Despite the simplicity of the promise cards, they have changed hundreds of thousands of lives around the world. From those who felt their own life wasn’t worth the next breath, to others who promise to donate a kidney to a friend or family member.

Some stories so incredibly sad, yet so packed with inspiration and hope.

So why is Alex so passionate about a promise? Alex believes at some point it became easier for people to blame others—other people, other groups, situations, the economy, technology, etc.—instead of people holding themselves accountable. Growth and change begin by improving ourselves; from there we can improve our organizations, and each other. It starts with our promise…because I said I would.

Could your association benefit from using some promise cards?

  • What is the true passion and mission of your association?
  • What is your personal mission that can be carried out through your association?
  • What is your promise to your organization and its members?

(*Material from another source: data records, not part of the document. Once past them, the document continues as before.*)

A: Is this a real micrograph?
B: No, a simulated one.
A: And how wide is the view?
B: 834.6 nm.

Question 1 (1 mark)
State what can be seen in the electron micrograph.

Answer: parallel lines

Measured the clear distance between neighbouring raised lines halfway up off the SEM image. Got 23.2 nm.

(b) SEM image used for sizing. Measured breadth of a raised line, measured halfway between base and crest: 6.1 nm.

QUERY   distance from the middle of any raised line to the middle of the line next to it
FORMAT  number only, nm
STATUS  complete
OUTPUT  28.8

Here’s my promise to the customers that I have the privilege of knowing, serving, and partnering with every day….I will do everything to the best of my ability.

I never heard of Alex Sheen before ICE but I’ll never forget his message.


If you would like your own set of free promise cards or hear more stories of hope and inspiration visit the various links below:

ICE 2016: Adding Another Chapter to the Story


It’s that time of year again… time to head to the annual Institute for Credentialing Excellence (ICE) conference! This is one of the conferences I look forward to most each year.

I always tell new employees at Omnipress that if they think order fulfillment is just putting stuff in boxes and shipping it, they are working at the wrong company. What we are really doing in our warehouse is sending someone the materials they need to learn a skill. Delivering the workbook that will help them perform their job more accurately. These printed materials allow industry professionals to study for a test or certification, proving they have gained the knowledge to practice their skills safely and ethically.

So when I think of ICE, I think about all the learners that have gone on to pass a certification exam after receiving the materials that were once on the shelves of our warehouse. When you tell the story that way, it’s easy to see that you are shipping more than ink and paper.

Learning From the Past

This will be my fifth year attending the ICE conference. Each year I’ve learned a little more about the impact our online and print materials have on the success of the attendees’ certification programs. I love knowing that having a well-formatted workbook will help a learner prepare for an exam. Or, that when we take over order fulfillment from continuing education staff, they will have more time to develop student-benefiting course content.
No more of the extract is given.